The Work and Pensions Committee, chaired by MP Frank Field, has released the terms of reference for a major new inquiry into the defined benefit pension sector.

Announced in May, the inquiry will look at all aspects of the the regulation of DB schemes.

This includes the The Pensions Regulator’s anti-avoidance powers, the sustainability of the Pension Protection Fund, and the relationship between the regulator, the PPF, trustees and sponsoring employers.

Most controversially, the inquiry will look at maintaining the “balance between meeting pension obligations and ensuring the ongoing viability of sponsoring employers”, which Mr Field previously hinted could involve reducing member benefits.

The new inquiry follows a major probe into the collapse of BHS and its associated pension scheme, which included a grilling by MPs of the retail chain’s former owner, Sir Philip Green.

It also comes as the government considers reducing the benefits paid to members of the British Steel Pension Scheme in order to make the scheme’s sponsoring employer, Tata Steel, more attractive to potential buyers.

Announcing the terms of reference on Monday (8 August), Mr Field said: “The lessons of BHS must be learnt. This may mean strengthening the powers and resolve of the Pensions Regulator to act early, quickly and firmly with those who seek to avoid their pension responsibilities.

“It is important, however, that businesses that are run reputably and responsibly are not put under undue restriction. Ultimately, defined benefit schemes must be placed on a sustainable footing.”

On the sustainability of DB schemes, the terms of reference asked for evidence on three points.

These are TPR’s objective to “to minimise any adverse impact on the sustainable growth of an employer”; whether the current framework was generating intergenerationally fair outcomes; and whether the wider investment environment, including record low interest rates, warranted an “exceptional approach”.

The document did not detail what such an “exceptional approach” might be, but in May Mr Field told FTAdviser: “Over the short-term it may be impossible to deliver everything members have expected. So how do we go about giving people a good boost, but one that may not be all that they wanted?”

The deadline for submissions is Friday 23 September.

Floyd Fombo, a chartered financial planner with Rathmore Financial, said even a modest reduction in benefits, such as linking annual increases to the consumer price index instead of the usually higher retail price index, would make a “significant difference” over the years.

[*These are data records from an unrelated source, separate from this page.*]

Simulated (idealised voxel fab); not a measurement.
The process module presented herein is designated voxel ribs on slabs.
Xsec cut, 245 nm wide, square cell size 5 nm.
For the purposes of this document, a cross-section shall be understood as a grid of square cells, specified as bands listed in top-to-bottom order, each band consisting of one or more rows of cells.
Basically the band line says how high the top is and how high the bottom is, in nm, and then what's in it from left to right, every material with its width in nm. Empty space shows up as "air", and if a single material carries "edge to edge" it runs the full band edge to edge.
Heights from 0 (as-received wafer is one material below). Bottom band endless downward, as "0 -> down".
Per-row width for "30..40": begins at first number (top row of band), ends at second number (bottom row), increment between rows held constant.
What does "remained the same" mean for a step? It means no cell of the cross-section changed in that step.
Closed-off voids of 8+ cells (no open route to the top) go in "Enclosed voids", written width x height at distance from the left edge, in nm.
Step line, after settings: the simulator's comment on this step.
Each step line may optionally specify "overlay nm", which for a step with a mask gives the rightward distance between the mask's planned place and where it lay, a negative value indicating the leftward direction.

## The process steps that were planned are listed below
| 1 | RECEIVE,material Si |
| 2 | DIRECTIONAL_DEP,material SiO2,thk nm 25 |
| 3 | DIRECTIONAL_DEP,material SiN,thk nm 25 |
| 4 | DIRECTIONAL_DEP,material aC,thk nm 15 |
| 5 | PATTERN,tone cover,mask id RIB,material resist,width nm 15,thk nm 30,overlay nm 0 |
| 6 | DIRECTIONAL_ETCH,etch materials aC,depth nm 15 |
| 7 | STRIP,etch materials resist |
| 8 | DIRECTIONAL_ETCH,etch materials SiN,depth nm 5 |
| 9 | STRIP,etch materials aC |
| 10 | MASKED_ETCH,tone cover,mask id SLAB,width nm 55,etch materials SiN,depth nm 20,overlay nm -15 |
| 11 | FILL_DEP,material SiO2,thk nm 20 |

However, he said many pensioners would not be “any the wiser” because they do not know what they stand to receive in retirement.

Mr Flombo said there was “more at play” than simply negligence on the part sponsoring employers, and that unusual economic conditions were largely to blame for the ever-expanding deficits.

“I don’t think they [employers] could have anticipated that interest rates would have been as low as they have been for as long as they have been. We’re in uncharted waters.”